January 28, 2010 by sandwichcontrol
Lately I have come to the realization that although I love food, I don’t know nearly enough about it. I know enough to talk about it in a shallow, likes and dislikes kind of way, but that is about the limit of my food conversations. This has made the scientist in me yearn for research. I’ve been reading a lot. I’m reading The Nasty Bits by Anthony Bourdain right now. I’ve also been consulting Irma a lot as well. Articles in the New Yorker, Wikipedia, Nicky the Cook. My resources are tired of me bothering them constantly. Google should buy an ad from me, I use them so much.
My biggest problem is the desire. I desire to take in all of this information, but I can’t. Not as fast as I want to. There is just so much information and knowledge and I want it all right now. I don’t want to wait to build the little connections between point A and point B and point C. I want to just know them. Growing up, the superpower that always impressed me and that I longed for the most was the power to absorb knowledge by touching books. He did that in the Meteor Man, right? If there is anything that I will regret when I die it is that I did not learn nearly as much as I wanted to.
There is so much knowledge out there. At the end of the day, the vast amount of knowledge and learnable skills leaves me feeling very tiny and insignificant. I am but a fleck of carbon waiting to be recycled.
I got kinda deep there for a minute. Whoa. Maybe it is Albert Camus coming through to me via the ghost phone. It is the 50th Anniversary of his death this month. He is calling me from one step beyond. I know that Camus would have dug Madness. I don’t know why, but I know it.

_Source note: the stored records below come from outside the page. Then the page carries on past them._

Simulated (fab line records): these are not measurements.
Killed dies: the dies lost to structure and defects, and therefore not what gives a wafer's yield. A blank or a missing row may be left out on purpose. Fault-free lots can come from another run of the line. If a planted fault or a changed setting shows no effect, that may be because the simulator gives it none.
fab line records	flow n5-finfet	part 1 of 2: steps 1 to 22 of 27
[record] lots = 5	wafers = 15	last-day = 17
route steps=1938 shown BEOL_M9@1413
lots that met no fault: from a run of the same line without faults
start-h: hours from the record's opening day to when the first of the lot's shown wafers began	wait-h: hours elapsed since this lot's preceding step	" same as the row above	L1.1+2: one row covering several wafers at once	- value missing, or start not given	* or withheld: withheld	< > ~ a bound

Okay, what was I talking about? Oh, yeah. Information. Right, what this really boils down to is this: There is a first edition hardcover copy of No Reservations by Anthony Bourdain on the clearance rack by the cookbooks at Books-A-Million for $8 and I cannot buy it because I instituted a personal book buying ban on myself until I get my giant stacks of books read down to under two feet. It is killing me knowing that it is sitting there waiting for someone to buy and it can’t be me. On the other hand, if some person were to buy it for me as a gift, I could not possibly turn down something so generous and spontaneous.